Talk to Bob: a voice line to our agent

I send my agent a voice note from my phone. It hears me, writes down what I said on our own server, does the actual work, and replies in a spoken voice, all inside a normal Telegram chat. We built the whole loop in an afternoon. The honest part is that we built almost none of it: it rides on two things we already had running, and we only had to add the ears and the mouth.

What we built

A two-way voice line to Bob, our main agent. You hold the microphone button in Telegram, say the thing ("what is on my to-do list", "remind me to call Josh tomorrow", "summarise the latest on the model launches"), and let go. A few seconds later Bob replies with a voice note. It has understood you, done the task with its normal tools, and spoken the answer back. No app to install, no new account, no wake word, no setup on the phone at all.

How it works, in plain terms

Telegram carries the audio both ways. It is the same chat we already use to give Bob jobs, so the recording, the playback and the delivery to any device are all handled for us, for free, even on a patchy signal.

When a voice note lands, the server turns it into text with Whisper, an open speech-to-text model that we run on our own machine. The point worth stressing: your voice is understood locally. The audio never leaves the box to be heard by anyone else. Bob then reads that text and works the task exactly as it would a typed message. Its reply is turned back into speech by a text-to-speech voice (the British one, naturally), packaged as a Telegram voice note, and sent back up the same chat.
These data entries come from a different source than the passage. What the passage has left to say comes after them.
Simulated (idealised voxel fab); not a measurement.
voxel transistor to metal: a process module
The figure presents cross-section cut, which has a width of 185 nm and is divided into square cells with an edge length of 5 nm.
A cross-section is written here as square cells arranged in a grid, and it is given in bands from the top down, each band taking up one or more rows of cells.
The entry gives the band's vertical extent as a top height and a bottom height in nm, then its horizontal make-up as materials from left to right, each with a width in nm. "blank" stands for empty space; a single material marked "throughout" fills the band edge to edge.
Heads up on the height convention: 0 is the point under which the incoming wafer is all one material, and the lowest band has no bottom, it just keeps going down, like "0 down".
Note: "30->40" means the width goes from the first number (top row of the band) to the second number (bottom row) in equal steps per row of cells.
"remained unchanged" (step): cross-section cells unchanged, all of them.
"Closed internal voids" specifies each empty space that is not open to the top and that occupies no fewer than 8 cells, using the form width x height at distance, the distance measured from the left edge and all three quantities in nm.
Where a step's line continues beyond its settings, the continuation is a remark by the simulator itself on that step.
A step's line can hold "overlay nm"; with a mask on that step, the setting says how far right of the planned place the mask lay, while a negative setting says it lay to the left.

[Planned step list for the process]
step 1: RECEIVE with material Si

Why it took an afternoon and not a fortnight

Because the hard parts were already standing. Telegram does all the fiddly human-facing work: pressing record, the waveform, playing the reply, surviving a dropped connection, on every phone and laptop, with zero code from us. Tailscale, a private network that links our machines as if they shared one wifi, means the phone reaches the server with no public address to expose and nothing to lock down by hand. The agent in the middle has existed for months. All we added were the two small ends, hearing and speaking, and wired them into the bridge. Most of the value came from plumbing we had already paid for.

What is still off

The speaking is not sovereign yet. The hearing is: transcription runs on our own server and nothing is sent out. But the voice that talks back is generated by a hosted service, so the text of Bob's reply does leave the box to be spoken. Dropping in a local voice closes that gap, and it is on the list.
It listens while Bob is awake. Right now each voice note is handled by Bob's live session, which covers nearly all of the time. A proper always-on listener, one that answers even when no session is running, is the next version.
English only. The local model we run is the English one, chosen for speed and accuracy for a single user. Bigger multilingual models exist if we need them.
A few seconds each way. Fine for a walk or the kitchen, not a flowing back-and-forth conversation. Real-time would mean streaming the audio as you speak, which is a larger build for a smaller payoff.

What is now in the stack

voice/stt.sh: local Whisper transcription, any phone audio format in, clean text out.
voice/tts.sh: British text-to-speech, packaged as a native Telegram voice note.
Both wired straight into Bob's existing Telegram bridge. No new service, no new account, no app on the phone.